Price Surge Pits Bank of Russia Against Old Inflation Fears

The Bank of Russia spent years convincing citizens that it could bring inflation under control. A few months of surging prices has been enough to demolish that progress.

“There was a short period when inflation fell out of the top three problems worrying the population,” said Valery Fedorov, head of state-run pollster VTsIOM. “People didn’t have time to believe in it.”

Racing to rein in surging prices, the Bank of Russia has raised interest rates by 125 basis points this year and most economists surveyed by Bloomberg expect a hike of a full percentage point Friday. That would be the single biggest jump since the ruble crisis back in 2014.

“Inflation expectations did not die, they were just hidden,” said Oleg Vyugin, a former senior central bank official. “Now it will take a long time to fix this.”

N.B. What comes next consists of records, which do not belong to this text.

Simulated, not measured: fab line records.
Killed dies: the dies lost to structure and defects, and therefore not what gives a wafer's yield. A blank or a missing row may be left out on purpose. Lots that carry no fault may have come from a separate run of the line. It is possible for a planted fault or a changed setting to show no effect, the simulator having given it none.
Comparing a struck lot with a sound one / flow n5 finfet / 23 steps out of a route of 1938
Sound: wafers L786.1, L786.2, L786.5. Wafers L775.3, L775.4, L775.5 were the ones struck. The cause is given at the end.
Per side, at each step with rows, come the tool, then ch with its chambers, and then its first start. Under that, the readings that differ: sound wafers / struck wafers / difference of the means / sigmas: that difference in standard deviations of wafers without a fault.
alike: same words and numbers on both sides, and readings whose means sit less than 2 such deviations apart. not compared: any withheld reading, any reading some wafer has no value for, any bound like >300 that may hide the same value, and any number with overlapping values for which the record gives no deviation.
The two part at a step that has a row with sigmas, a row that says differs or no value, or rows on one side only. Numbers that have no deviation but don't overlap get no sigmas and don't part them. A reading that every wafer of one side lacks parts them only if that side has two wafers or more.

While central bankers in developed economies are still debating how long the current price increases will last, their colleagues in emerging markets are struggling to rebuild confidence that they will ever stop. Russia’s been hit especially hard, with rising demand at home, ruble weakness and worldwide price pressures pushing up inflation.

Price Surge Pits Bank of Russia Against Old Inflation Fears

Annual inflation is running at 6.5%, the highest level in nearly five years. But expectations have spiked much higher, to 13.4% in July, according to a survey released by the central bank Wednesday.

From Bloomberg Economics:
Russia’s Inflation Nearing Peak, Descent to Be Painfully Slow
After Another Big Rate Hike, Bank of Russia May Not Be Finished

“The central bank keeps raising the rate,” said Alexander Ryazanov, who owns stakes in bakeries and apple orchards. “But I don’t expect inflation will really go down.”

He said prices for key ingredients like sunflower oil and sugar are up 65% or more from last year. The cost of plastic and paper for packaging has doubled.

“While the official agencies claim that incomes are rising, I know what’s happening at my companies,” he said. “We’re raising salaries, but not by as much as prices are going up.”

Andrey Pavlov, owner of Zenden, which produces and sells shoes across Russia, said, “the cheaper the cost of the product, the more prices have gone up.” Cuts in labor and other costs aren’t enough to offset the increases, he said. “We don’t know if inflation will last for a long time or not.”

Importing Inflation

For most of the three decades since the collapse of Communism, Russians have been used to steadily rising prices, including memories of hyperinflation in the 1990s. Only the Bank of Russia’s steady push in the last five years to target inflation finally got the annual rate down to the low single digits. It even spent most of last year below the central bank’s 4% goal.

“Since we started inflation targeting in 2014, we had a favorable background because inflation in the world was low,” said Natalia Orlova, economist at Alfa Bank in Moscow. “Now we’re importing not disinflationary factors but inflationary ones.”

Citing price pressures at home and on world markets, the Bank of Russia is warning that it won’t get inflation back to the target until the second half of next year.

“When prices aren’t rising fast, Russians don’t think that happiness has come and the problem is gone,” said Fedorov, the pollster. “They think it’s temporary and everything will soon start going up again.”

©2021 Bloomberg L.P.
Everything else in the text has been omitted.